Applications for the 2022 Giard Grant Now Open

Applications to the 2022 Robert Giard Grant for Emerging LGBTQ+ Photographers are now open.

The Giard Grant supports the creation of work by artists whose projects address issues of sexuality, gender, or LGBTQ+ identity. This international grant, in collaboration with Queer|Art, provides an award of $10,000 for the winner, and $5,000 for the runner-up, to support the creation of new work by LGBTQ+ photographers. Named in honor of photographer Robert Giard (1939-2002), a portrait, landscape, and figure photographer whose work focused on LGBTQ+ lives and issues, the grant focuses on supporting emerging LGBTQ+ photographers who document, depict, and interrogate past and present LGBTQ+ cultures.

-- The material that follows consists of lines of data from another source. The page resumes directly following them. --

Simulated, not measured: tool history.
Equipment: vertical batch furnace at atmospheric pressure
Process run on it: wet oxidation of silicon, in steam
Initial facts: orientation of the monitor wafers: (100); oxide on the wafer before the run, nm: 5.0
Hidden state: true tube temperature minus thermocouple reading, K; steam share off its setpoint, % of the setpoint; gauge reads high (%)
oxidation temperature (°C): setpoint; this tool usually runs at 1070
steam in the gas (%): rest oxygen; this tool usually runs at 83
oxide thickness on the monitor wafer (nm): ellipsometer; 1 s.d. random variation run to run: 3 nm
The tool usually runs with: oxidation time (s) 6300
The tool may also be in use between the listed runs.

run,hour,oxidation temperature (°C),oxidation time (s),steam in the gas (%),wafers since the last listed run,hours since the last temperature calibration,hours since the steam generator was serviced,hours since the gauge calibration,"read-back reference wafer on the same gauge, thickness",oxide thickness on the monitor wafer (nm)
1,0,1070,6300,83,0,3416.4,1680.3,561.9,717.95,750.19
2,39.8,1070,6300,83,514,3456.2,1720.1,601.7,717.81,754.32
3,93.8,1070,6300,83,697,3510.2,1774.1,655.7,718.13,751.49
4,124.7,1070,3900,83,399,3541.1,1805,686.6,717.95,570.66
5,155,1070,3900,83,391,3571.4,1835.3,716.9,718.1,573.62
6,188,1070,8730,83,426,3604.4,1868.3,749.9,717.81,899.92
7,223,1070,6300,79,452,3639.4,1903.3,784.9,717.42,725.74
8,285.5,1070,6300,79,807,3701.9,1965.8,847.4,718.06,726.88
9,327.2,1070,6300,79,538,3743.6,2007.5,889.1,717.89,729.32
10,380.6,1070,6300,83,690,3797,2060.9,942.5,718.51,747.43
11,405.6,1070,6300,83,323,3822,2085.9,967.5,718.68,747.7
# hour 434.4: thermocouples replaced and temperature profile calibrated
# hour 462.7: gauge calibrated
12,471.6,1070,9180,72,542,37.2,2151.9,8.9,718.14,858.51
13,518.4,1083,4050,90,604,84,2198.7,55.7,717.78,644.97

The Robert Giard Grant for Emerging LGBTQ+ Photographers is made possible entirely through support provided by The Robert Giard Foundation. Funds can be requested to support new or ongoing work at any stage of development.

Applications open November 17, 2021, and close January 24, 2022. Prospective applicants should review application requirements and apply directly through the Queer|Art website.

Sunday Morning, 1989

Robert Giard, Sunday Morning, 1989

2022 Giard Grant Judges

Image credits from left to right: Jacqueline Francis, image by Sana Javeri Kadri; Naima Green, image by Rowan Renee; Sunil Gupta, image by Charan Singh;  Lorena Molina, image courtesy of artist; Jennie Ricketts, image courtesy of artist.

Jacqueline Francis is an art historian, curator, and occasional artist. She is the author of Making Race: Modernism and “Racial Art” in America (2012) and co-editor of Romare Bearden: American Modernist (2011). She is co-Executive Editor of Panorama: Journal of the Association of Historians of American Art and a co-founder of the Association for Critical Race Art History. Her curatorial projects include “side by side|in the world” (2019, San Francisco Art Commission). A member of the Three Point Nine Art Collective, she exhibited the video RUN in the group’s exhibition at Toronto’s Museum of Contemporary Art in June 2021.

Naima Green is an artist, photographer, and educator from New York. Her practice is an invitation to participate, observe, and consider safety, utopia, and intimacy. Her work has been featured in numerous exhibitions, including at Fotografiska New York, Smart Museum of Art, MASS MoCA, International Center of Photography, Houston Center for Photography, Bronx Museum, BRIC, Gallery 102, Gracie Mansion Conservancy, the Studio Museum in Harlem, Arsenal Gallery, amongst others. Her works are in the collections of Barnard College Library, Decker Library at MICA, Fleet Library at RISD, ICP Library, Leslie-Lohman Museum, MoMA Library, Museum of Fine Arts, Houston: Hirsch Library, National Gallery of Art, Olin Library, Cornell University, Smart Museum of Art, and Teachers College, Columbia University.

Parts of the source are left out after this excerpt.